The FDA recently said it was illegal to age cheese on wooden boards; in the face of an outcry, it retreated -- kind of.

It still says it plans to "engage with the artisanal cheese-making community to determine whether certain types of cheeses can safely be made by aging them on wooden shelving," which means it still might determine that they can't. Cheese fans beware: the threat still looms.

Writing at Forbes, Greg McNeal calls it a victory and a lesson:

When government officials make pronouncements that don’t seem grounded in law or policy, and threaten your livelihood with an enforcement action, you must organize and fight back .  While specialized industries may think that nobody cares, the fight over aged cheese proves that people’s voices can be heard.

But Walter Olson of Overlawyered points out that fine cheese has a particularly articulate and influential constituency interested in its product and knowledgable about it -- and not all industries have that resource.

Sometimes fighting back over a particular product is successful. Sometimes, as we were recently reminded by the Buckyballs case , it isn't. And sometimes even a victory in one forum leaves regulators to fight in another, as when the IRS surrendered to the Institute for Justice in its court battle over licensing tax preparers, only to ask Congress to grant it the power the agency had claimed it already had.

In the long run, only a principle of individual rights can protect everyone. When we recognize that everyone has an interest in everyone else's freedom -- including everyone else's freedom to buy and sell products we ourselves don't want to make or use -- we know that we have reason to care about the issue even when the product in question doesn't interest us. If most people recognized that, the government would know it had to respect freedom, even in the case of products without influential constituencies.

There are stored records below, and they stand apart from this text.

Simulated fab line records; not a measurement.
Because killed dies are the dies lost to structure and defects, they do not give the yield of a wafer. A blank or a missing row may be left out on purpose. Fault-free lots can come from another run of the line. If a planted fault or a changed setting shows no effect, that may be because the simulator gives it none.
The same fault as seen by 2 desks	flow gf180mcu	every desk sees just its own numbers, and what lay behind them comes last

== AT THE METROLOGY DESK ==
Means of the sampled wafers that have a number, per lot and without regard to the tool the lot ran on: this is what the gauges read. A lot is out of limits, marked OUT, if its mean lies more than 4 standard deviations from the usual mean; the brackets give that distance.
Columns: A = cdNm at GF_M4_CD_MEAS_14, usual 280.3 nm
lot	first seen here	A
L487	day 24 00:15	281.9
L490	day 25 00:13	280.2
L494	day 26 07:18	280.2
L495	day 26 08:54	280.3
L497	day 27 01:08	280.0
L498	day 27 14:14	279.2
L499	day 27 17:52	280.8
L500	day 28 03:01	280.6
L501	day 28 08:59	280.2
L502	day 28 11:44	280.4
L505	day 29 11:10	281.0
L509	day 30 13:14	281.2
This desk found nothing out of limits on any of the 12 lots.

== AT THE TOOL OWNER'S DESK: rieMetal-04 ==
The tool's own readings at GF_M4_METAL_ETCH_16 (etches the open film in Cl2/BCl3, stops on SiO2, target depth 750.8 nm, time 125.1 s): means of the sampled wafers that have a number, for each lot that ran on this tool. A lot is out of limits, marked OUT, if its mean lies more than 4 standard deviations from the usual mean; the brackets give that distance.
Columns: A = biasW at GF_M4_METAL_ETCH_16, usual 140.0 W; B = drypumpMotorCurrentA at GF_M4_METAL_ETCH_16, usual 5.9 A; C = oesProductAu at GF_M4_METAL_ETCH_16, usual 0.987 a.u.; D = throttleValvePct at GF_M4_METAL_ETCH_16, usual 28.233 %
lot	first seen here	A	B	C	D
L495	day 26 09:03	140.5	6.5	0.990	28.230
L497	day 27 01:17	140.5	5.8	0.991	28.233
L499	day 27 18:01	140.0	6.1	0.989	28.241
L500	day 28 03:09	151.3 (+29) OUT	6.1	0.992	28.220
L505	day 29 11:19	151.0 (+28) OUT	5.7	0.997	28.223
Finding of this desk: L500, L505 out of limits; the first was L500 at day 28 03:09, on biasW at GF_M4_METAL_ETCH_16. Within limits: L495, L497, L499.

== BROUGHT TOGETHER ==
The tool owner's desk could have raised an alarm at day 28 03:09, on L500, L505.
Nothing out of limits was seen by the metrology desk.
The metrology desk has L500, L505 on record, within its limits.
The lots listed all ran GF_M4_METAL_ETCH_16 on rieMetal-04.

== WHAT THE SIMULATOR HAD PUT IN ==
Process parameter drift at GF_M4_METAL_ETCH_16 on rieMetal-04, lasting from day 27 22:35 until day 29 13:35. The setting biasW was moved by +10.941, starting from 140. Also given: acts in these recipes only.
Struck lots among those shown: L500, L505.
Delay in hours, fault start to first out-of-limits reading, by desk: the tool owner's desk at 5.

Many fans of fine cheese are progressives, and I hope they learn something from this: When the government looks out for your safety and not your freedom, it may try to take away things you value. Even if you fight back, you may lose, and even if you seem to have won, you may lose soon thereafter. And even if the fans of fine cheese succeed in protecting it, there is probably some other product you like that doesn't have so many influential fans. If you want to protect the things you value, you need the principles of freedom.